Life Insurance Litigation

Parry Deering Futscher & Sparks regularly represents policy owners in litigation against major life insurance companies arising out of unfair and deceptive sales practices. These unfair and deceptive practices include the sale of life insurance on a "vanishing premium" basis, the replacement (sometimes called "churning") of existing life insurance with a new life insurance policy and the sale of life insurance as a savings, investment or retirement vehicle.

The "Vanishing Premium" Sales Scheme

A policy owner may be the victim of the "Vanishing Premium" sales scheme if he or she was sold a life insurance policy on the promise that only one or a limited number of premiums would be required for the policy to become "paid-up." The policy owner is promised that no further out-of-pocket premium payments will be required after the single or limited number of premium payments are made.

The "vanishing premium" sales scheme was most prevalent in the mid to late-80's when interest rates were extraordinarily high. The insurance company was able to present the prospective purchaser with a uniform policy illustration which showed premium payments reducing to "0" (that is, "vanishing") after a certain number of years. We have also seen life insurance companies design life insurance policies for the express purpose of selling them through the "vanishing premium" sales scheme. These companies essentially shift policy values from one portion of the policy to help reduce or "vanish" the premium faster.

What the companies did not tell the policy owner was that there was a 100% chance that the detailed, uniform policy illustration would be inaccurate after 5 years. The life insurance companies did not tell policy owners that they used overly optimistic assumptions about interest rates, expenses and mortality experience when generating the policy illustrations. When interest rates fell, or expenses increased, or mortality worsened, the premium would not "vanish" as promised and policy owners would be faced with paying premiums well beyond the original "vanish" date. The policy owner may not have the financial resources to continue paying the premium causing the policy to lapse.

If you were a victim of the "vanishing premium" sales practice you may contact us for more information.

The Improper Replacement of Life Insurance Policies

Replacing one life insurance policy with another is almost never in the best interest of the policy owner. Replacement benefits the life insurance company and the agent by generating new policy fees, charges and commissions. A replacement occurs where a policy owner is encouraged to either surrender or borrow from an existing life insurance policy to finance the purchase of another policy from the same or a different company. Many state have statutes or regulations prohibiting such conduct.

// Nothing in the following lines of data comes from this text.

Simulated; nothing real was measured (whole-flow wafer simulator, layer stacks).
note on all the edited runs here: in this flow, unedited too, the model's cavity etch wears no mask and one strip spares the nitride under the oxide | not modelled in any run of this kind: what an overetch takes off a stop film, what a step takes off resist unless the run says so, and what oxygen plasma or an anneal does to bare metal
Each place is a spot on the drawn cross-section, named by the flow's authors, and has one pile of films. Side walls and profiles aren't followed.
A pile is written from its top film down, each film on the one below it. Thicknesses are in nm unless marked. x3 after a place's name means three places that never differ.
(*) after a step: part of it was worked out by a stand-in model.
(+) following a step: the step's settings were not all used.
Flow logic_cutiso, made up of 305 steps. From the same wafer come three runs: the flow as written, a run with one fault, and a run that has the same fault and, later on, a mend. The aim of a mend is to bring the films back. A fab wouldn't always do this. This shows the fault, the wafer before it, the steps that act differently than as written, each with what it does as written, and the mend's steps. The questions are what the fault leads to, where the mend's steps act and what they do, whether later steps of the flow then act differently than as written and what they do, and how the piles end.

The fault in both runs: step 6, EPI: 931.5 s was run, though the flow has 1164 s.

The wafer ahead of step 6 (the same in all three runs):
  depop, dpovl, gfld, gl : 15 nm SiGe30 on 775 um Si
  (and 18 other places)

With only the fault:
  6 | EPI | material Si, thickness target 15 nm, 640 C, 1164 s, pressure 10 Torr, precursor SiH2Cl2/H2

Replacement is detrimental to the policy owner for a number of reasons: (1) the policy owner is older when the new policy is issued resulting in higher cost of insurance charges; (2) the policy owner usually incurs surrender charges on the money received from the existing policy reducing the amount placed into the new policy; (3) the policy owner incurs interest charges when borrowing from the existing policy to purchase the new policy; and, (4) the policy owner will loose valuable contractual rights like incontestability provisions, suicide clauses and fixed loan interest rates when surrendering the existing policy.

We have seen a number of companies encourage and orchestrate massive "updating" campaigns by their sales force. These programs are usually nothing more than organized replacement or churning efforts.

If your existing life insurance policy was replaced with a new life insurance policy by the same or another company you may contact us for more information.

The Sale of Life Insurance as a Savings, Investment or Retirement Vehicle

Many companies try to sell life insurance as something that it is not. This helps the company and agent overcome the objection that you do not need or want life insurance. One such scheme is for the company to represent that a life insurance policy is a good savings, investment or retirement funding vehicle. While some life insurance policies include features that result in the accumulation of policy values, they are all nothing more than life insurance.

Some companies try to completely conceal that what you are buying is life insurance. Others disclose that life insurance is being sold but either downplay the life insurance and give undue emphasis to the savings or investment features or represent that the life insurance is incidental to or comes with the investment. Many of these companies deceptively call your premium payments "deposits" and your policy values "investment accounts" - - these are all concepts usually associated with investment, savings or retirement products.

Life insurance is not an investment. The insurance, expense, administrative and commission charges designed into the policy result in a diminution of your payments or "deposits" into the policy. These charges are in addition to charges normally associated with investment accounts.